Counsel of color - Minority attorneys face an unyielding wall in corporate law
Pick up any issue of Fortune or Forbes magazine and the cover invariably shows the typical face of corporate America—that of a white male. Although the number of minority attorneys in corporate law, the sector which includes the law departments of corporations as well as law firms themselves, has increased in recent years, the sector remains one of the most ethnically homogeneous, especially in its upper ranks. The National Association of Law Placement reports that 43 percent of all U.S. law firms do not have a single partner of color.
“Recent light was shed on the Black presence in corporate law when more than 60 law firms agreed to give their clients diversity data on their legal teams. As reported in a May 13, 2005, article in the New York Law Journal, it was because of a pact brokered by the New York County Lawyers Association,” says Nadine C. Johnson, president of the Metropolitan Black Bar Association in New York. “This effort and others like it, where firms sign on to a statement committing to diversity, makes for a more level playing field,” she says.

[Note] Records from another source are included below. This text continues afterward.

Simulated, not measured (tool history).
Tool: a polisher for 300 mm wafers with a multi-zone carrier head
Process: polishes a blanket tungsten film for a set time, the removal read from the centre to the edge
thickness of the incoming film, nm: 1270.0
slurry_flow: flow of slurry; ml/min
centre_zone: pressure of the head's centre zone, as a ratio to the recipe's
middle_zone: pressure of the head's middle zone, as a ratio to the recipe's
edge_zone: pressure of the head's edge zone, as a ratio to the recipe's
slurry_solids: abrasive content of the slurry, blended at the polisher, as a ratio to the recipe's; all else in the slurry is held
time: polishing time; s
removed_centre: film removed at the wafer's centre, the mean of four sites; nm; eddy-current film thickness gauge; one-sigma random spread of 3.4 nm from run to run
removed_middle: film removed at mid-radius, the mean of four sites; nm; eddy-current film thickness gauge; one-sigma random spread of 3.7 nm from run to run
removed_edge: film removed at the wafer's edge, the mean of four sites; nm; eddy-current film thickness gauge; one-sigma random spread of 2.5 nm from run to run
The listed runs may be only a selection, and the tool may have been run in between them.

Increasing the Black presence makes economic sense, Johnson says. “The climate will be driven by the community these corporations serve. The demand for more Black attorneys by corporate clients is a definitive incentive for corporations and large law firms to increase their level of hiring attorneys of color,” she says.
According to the Minority Corporate Counsel Association’s “2005 Fortune 500 General Counsel Survey,” 28, or 5.6 percent, of Fortune 500 general counsel are minorities and 76, or 15 percent, are women. Of the 76 who are women, five, or 0.5 percent, are minorities. Of the total 28 percent who are minorities, 19, or 3.8 percent, are African-American, no change from 2004; five, or 1 percent, are Hispanic, an increase of three persons from 2004; three, or 0.6 percent, are Asian/Pacific Islanders, an increase of one person from 2004; and one, or 0.2 percent, is Native American, an increase of one person from 2004.
“If you take a look at the numbers, they are indicative of where corporations are in terms of diversity in their legal departments. There are currently 28 minority general counsels (Fortune 500 companies). That’s a huge increase from where corporate America was three to five years ago,” says Shawn Boynes, the association’s director of programs.
MCCA was founded in 1997 to advocate for the expanded hiring, retention and promotion of minority attorneys in corporate law departments and in the law firms that serve them. So pressing are these issues that the association’s Sixth Annual Creating Pathways to Diversity Conference, held Nov. 2 at the New York Marriott Marquis Hotel, was sold out well before the event. Titles of the conference’s workshops and seminars reflect some of the biggest frustrations of diversity in corporate law. Some examples:
- “Diversity and Pro Bono—Separate But Not Equal.” Many organizations group diversity and pro bono initiatives together. While both are very important, they need different strategic attention to ensure success, MCCA says.
- “Busting the Myth About Exclusion.” The perception persists among white attorneys that efforts to assist ethnic minorities are made at their expense.
- “Developing Affinity Groups: Learn-ing From Corporate Counter-parts.” Law firms still struggling with diversity can learn from corporations that have taken the lead on building diverse organizations.
In 2003, MCCA launched Creating Pathways to Diversity™, a three-year research project to study how corporate law departments and law firms design, implement and monitor their diversity progress. Association officials say that by collecting and reporting on diversity best practices in law firms and law departments, they will be able to create effective professional skills development programs for minority attorneys.
Costly workplace discrimination lawsuits, including high-profile cases at major corporations such as The Coca Cola Co. and Morgan Stanley, are forcing the issue of diversity in corporate law. A Jan. 10, 2005, report in Fortune notes that 63 percent of corporate general counsel identify employment discrimination lawsuits as their companies’ greatest exposure. The Washington Post has reported that workplace discrimination lawsuits are the second largest source of federal civil litigation.
“Creative recruitment of qualified attorneys from tier three and tier four law schools and from qualified attorneys who have gained experience in the public sector would certainly increase the likelihood of more Black attorneys in corporate America,” Johnson says.
MCCA has made the recruitment of more Blacks to the corporate legal world a priority. Educational programs, training, scholarships and partnering with law schools that provide financial assistance will play a larger role in its recruitment strategy, it says. Equally important, the association will continue to monitor diversity advancement in law offices nationwide.